Chinese mobiles finding favour

Sales of relatively cheap Chinese-made mobile phones are increasing every month in Cambodia, distributors say. BLOOMBERG

Relatively cheap mobile phones sourced from China are making giant strides in Cambodia, but leading brands say they are not feeling the pinch when it comes to market share

Distributors have said the number of Chinese-sourced mobile phones being sold in Cambodia each month is climbing rapidly.

Not only are they cheaper than leading brands, but some have features including the ability to use two SIM cards, built-in radio and TV receivers and MP3 and MP4 players.

The Ky Hout company said it imports between 6,000 and 8,000 phones monthly for distribution in Phnom Penh, Siem Reap and Battambang.
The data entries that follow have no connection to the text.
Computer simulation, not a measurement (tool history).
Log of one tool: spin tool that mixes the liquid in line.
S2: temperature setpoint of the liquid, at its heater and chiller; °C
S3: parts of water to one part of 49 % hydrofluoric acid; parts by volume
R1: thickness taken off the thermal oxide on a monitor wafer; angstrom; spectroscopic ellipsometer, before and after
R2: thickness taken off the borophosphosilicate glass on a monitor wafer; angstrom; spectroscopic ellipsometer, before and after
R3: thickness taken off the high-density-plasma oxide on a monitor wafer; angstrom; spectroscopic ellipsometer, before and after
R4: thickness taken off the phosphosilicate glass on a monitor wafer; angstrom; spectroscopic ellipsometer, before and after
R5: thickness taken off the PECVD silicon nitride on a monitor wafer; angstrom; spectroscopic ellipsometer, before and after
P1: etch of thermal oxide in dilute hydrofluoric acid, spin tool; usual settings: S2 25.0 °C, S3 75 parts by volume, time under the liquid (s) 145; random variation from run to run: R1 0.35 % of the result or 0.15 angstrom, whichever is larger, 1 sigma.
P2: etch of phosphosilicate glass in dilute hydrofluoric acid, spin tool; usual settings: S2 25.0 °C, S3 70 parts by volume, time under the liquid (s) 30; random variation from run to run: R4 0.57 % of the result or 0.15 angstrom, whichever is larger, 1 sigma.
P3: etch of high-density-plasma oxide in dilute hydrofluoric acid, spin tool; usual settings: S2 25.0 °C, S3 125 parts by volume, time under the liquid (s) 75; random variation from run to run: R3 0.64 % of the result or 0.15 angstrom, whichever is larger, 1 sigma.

The sales manager, who would not allow her name to be used, said customers liked the fact that the phones were substantially cheaper than the competition.

She said sales were up tenfold since the start of the year. "Previously we imported only 300 to 600 of these phones each month that sell for between US$35 and $100 each," she said. "Our sales of Nokia phones have dropped 80 percent."

Srey Touch, the owner of another importer, the 03 Company, agreed that sales of Chinese-made phones were up sharply.

"We import new model phones two or three times a month, with up to 500 phones each time," Srey Touch said.
"The phones sell especially well during the big national holidays such as Khmer New Year, Pchum Ben and the Water Festival."

But the increasing number of imports is not good news for everyone. Sok Pov, who sells phones at Pochentong and Choam Chao markets, said some companies avoid paying import duties on cellphones, which is not only illegal but makes competing with them on price impossible.

Only 10 of the 15 companies that import cellphones pay import tax, he said, and the untaxed phones often lacked warranties.

"But our company imports phones legally," he said. "The cellphones we offer are standardised, and we offer six-month to one-year warranties depending on the model."

Major players hold firm
Representatives of Nokia and Sony Ericsson told the Post their market share was not being hit by the cheaper competition.

Yoeun Makara, the retail sales manager at the K Tong Huot Telecom Co, which is not related to the Ky Hout company and imports Nokia phones, said sales at the company's eight branches have held up despite the global economic crisis, although he refused to provide figures.

"Sales are stable," he said. "Moreover, 80 percent of our customers choose to buy Nokia because it is strong and robust, and they like the new touchscreen models."

Chea Mony, the head of marketing at Sony Ericsson in Cambodia, is also bullish. He said sales were up at least 10 percent this year.

"The influx of Chinese cellphones creates opportunities for many users, but it is not an obstacle for Sony Ericsson because competition goes beyond price, and Sony Ericsson offers many different prices including low, medium and high," he said.

So Khun, minister of posts and telecommunications, said in May that 4.23 million of the country's 13.4 million citizens have mobile phones, and that the nation has just 42,000 landlines.

Nine mobile phones companies operate in Cambodia: Beeline, Excell, Hello, MFone, Metfone, Mobitel, qb, Smart and Star-Cell.